[PATCH v2 3/4] powerpc/numa: Early request for home node associativity
Nathan Lynch
nathanl at linux.ibm.com
Fri Sep 6 06:04:00 AEST 2019
Hi Srikar,
Srikar Dronamraju <srikar at linux.vnet.ibm.com> writes:
> Currently the kernel detects if its running on a shared lpar platform
> and requests home node associativity before the scheduler sched_domains
> are setup. However between the time NUMA setup is initialized and the
> request for home node associativity, workqueue initializes its per node
> cpumask. The per node workqueue possible cpumask may turn invalid
> after home node associativity resulting in weird situations like
> workqueue possible cpumask being a subset of workqueue online cpumask.
>
> This can be fixed by requesting home node associativity earlier just
> before NUMA setup. However at the NUMA setup time, kernel may not be in
> a position to detect if its running on a shared lpar platform. So
> request for home node associativity and if the request fails, fallback
> on the device tree property.
>
> While here, fix a problem where of_node_put could be called even when
> of_get_cpu_node was not successful.
of_node_put() handles NULL arguments, so this should not be necessary.

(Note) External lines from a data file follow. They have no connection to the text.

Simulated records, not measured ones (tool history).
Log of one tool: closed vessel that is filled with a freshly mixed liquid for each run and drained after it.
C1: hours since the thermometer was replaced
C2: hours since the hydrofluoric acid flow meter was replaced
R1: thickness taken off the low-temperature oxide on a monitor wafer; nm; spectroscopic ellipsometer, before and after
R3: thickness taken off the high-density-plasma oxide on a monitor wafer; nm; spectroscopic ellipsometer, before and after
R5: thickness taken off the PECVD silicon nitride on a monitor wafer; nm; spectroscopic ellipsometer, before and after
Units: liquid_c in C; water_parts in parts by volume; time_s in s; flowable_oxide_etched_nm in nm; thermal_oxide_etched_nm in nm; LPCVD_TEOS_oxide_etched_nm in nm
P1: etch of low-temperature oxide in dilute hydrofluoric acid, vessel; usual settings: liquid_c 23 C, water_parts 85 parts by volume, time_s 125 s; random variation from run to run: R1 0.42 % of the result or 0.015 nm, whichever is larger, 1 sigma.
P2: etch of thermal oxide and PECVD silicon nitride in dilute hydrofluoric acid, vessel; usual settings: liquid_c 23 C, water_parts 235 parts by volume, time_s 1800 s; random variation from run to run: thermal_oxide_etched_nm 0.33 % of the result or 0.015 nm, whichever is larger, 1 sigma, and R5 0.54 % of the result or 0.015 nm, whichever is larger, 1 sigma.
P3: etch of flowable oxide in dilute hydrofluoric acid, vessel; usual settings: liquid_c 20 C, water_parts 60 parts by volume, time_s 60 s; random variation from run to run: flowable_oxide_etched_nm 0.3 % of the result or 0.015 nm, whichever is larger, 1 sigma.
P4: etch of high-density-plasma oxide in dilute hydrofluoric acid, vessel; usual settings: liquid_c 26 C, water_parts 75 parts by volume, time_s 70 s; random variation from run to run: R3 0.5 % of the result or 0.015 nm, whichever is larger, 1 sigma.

> +static int vphn_get_nid(unsigned long cpu, bool get_hwid)
[...]
> +static int numa_setup_cpu(unsigned long lcpu, bool get_hwid)
[...]
> @@ -528,7 +561,7 @@ static int ppc_numa_cpu_prepare(unsigned int cpu)
> {
> int nid;
>
> - nid = numa_setup_cpu(cpu);
> + nid = numa_setup_cpu(cpu, true);
> verify_cpu_node_mapping(cpu, nid);
> return 0;
> }
> @@ -875,7 +908,7 @@ void __init mem_topology_setup(void)
> reset_numa_cpu_lookup_table();
>
> for_each_present_cpu(cpu)
> - numa_setup_cpu(cpu);
> + numa_setup_cpu(cpu, false);
> }
I'm open to other points of view here, but I would prefer two separate
functions, something like vphn_get_nid() for runtime and
vphn_get_nid_early() (which could be __init) for boot-time
initialization. Propagating a somewhat unexpressive boolean flag through
two levels of function calls in this code is unappealing...
Regardless, I have an annoying question :-) Isn't it possible that,
while Linux is calling vphn_get_nid() for each logical cpu in sequence,
the platform could change a virtual processor's node assignment,
potentially causing sibling threads to get different node assignments
and producing an incoherent topology (which then leads to sched domain
assertions etc)?
If so, I think more care is needed. The algorithm should make the vphn
call only once per cpu node, I think?